Growing up in the 80s meant growing up in the shadow of a (potential) mushroom cloud. It was the pinnacle of the Cold War, and tensions were high between the Soviet Union and the United States. There were constant news reports about military maneuvers and threats of “pushing the button” that would take the Cold War to the next level…all out nuclear war.
It all reached a fever pitch when “The Day After” aired on ABC on Sunday, November 20, 1983. VCRs were only beginning to become commonplace, so most people watched the initial airing. It garnered 62% of the viewing audience in its time slot, with over 39 million households tuning in. It also set the record (that still stands today) for the highest rated television movie — all pretty amazing, considering the subject matter.

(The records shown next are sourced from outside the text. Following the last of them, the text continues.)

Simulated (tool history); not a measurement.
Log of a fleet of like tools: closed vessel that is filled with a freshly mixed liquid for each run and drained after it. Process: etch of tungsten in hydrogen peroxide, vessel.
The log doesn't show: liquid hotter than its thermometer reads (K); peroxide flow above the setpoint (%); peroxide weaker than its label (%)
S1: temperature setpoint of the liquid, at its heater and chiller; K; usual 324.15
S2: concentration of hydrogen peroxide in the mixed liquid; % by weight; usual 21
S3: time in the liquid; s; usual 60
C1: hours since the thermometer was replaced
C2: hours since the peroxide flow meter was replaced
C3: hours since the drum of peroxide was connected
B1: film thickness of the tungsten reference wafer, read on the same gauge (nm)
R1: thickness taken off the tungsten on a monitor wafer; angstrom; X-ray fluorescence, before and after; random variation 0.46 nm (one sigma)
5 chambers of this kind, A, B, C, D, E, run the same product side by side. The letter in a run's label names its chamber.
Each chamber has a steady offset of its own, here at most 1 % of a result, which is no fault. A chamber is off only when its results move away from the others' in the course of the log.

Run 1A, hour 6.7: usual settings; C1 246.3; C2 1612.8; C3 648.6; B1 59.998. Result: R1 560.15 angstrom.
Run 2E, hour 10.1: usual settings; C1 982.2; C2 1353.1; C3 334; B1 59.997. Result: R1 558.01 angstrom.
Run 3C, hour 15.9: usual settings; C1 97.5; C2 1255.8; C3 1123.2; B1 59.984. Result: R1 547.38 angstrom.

“The Day After” was set in and around Kansas City, Missouri, a location that was specifically chosen because it represented the heartland of America. It also was an area that was home to several missile silos. The location allowed the producers of the movie to emphasize the probability that similar areas were favorable targets for a nuclear strike due to the desire of the enemy to prohibit further launches from being completed, a concept known as First Strike Capability.
Divided into three distinct sections (before, during, and after a nuclear strike), the film focused on a few characters who represented a cross-section of society: a doctor, an airman, a farmer, and a college student. The story weaves their individual experiences together to paint a broader picture of the consequences of nuclear war.
The escalation of hostilities between the US and USSR are shown via television and radio reports, the characters reactions to the reports, and through military communications. Viewers are exposed to how quickly the situation could deteriorate. The speculations of the characters built the tension, as the actual blasts do not occur until roughly halfway through the movie.
The scenes involving the blasts last for roughly three minutes, and they are three of the most terrifying moments ever put on film. The film scenes are interspersed with declassified military footage of actual atomic testing, include roaring fires decimating buildings and automobiles, multiple mushroom clouds, and people and animals being literally vaporized. The images of flashes of skeletons as people disintegrate were the cause of nightmares for an entire generation.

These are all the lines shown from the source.